So I started using my time for other things. Embroidery at first. Then cross stitch. Then sewing, knitting, spinning, wool processing, sewing little quilts by hand, … As I’ve said, I gave myself permission to chase whatever joy I wanted to chase. And a little voice in my head said, maybe if you do this, you will find that sometimes writing brings you joy.  

I started returning to writing a couple months ago. I reread some old essays and found one that seemed done but had never been submitted anywhere. I submitted it to one place and promised myself I’d submit to many more this fall, when many magazines open for submissions. I took another essay that I’d been submitting for three years with no luck, and I submitted it to Mutha Magazine, which I’ve published in before. I sent it with a note, explaining that I knew the essay was wildly beyond their length limits, but that I thought it had value, and maybe she’d accept a part of it, or all of it installments? And I took yet another essay, a hard essay, one that deals with things I’ve been trying not to deal with for years (namely the childhood abuse I grew up with), and I started to work on it too.  

I’m still working on that essay. I think I’m getting close to being able to submit it to a bunch of places in September. It’s painful, working on it, but beneath the pain there is a sort of deep joy? I don’t exactly understand but it is there. In the meantime, that essay I submitted to one single magazine? That magazine accepted it and will publish it in August. And Meg, the head editor of Mutha, got back to me and said she’d like to take at least part of my essay, and then she got back to me a month later, and said she’d like to publish the whole thing in two installments, with her edits.  

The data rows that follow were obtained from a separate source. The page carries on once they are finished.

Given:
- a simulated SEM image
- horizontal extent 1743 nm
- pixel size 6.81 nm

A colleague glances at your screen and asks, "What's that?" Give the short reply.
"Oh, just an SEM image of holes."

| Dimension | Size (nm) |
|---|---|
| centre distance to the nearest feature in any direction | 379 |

I looked at the edits yesterday and was nearly moved to tears. She made the essay much shorter and fast moving but kept the parts that were important. She clearly spent a lot of time giving her loving editorial care to my words, more time than any editor has spent on my writing before, and I’m grateful. And joyful to know that the first of two installments will appear in Mutha in August or September.  

That’s my joy report. The chasing of joy is bringing me back to words. I’m not abandoning the rest of the stuff. I’ve got sewing plans, big ones. I’ve got three knitting projects going — a sweater, a colorwork and cabled sock, and a simple sock. I’m still spinning. I washed a damn fleece, found it was infested with wool moth grubs, and then by God found and washed a different fleece, which I’m learning to comb and spin. I’m ridiculous, and so very happy, even as parts of my life have been hard. That abuse essay, I think working on it inspired me to take a stand I didn’t have the bravery to take before. And that’s not easy. But behind it, the pain and the awfulness of it all, there is joy.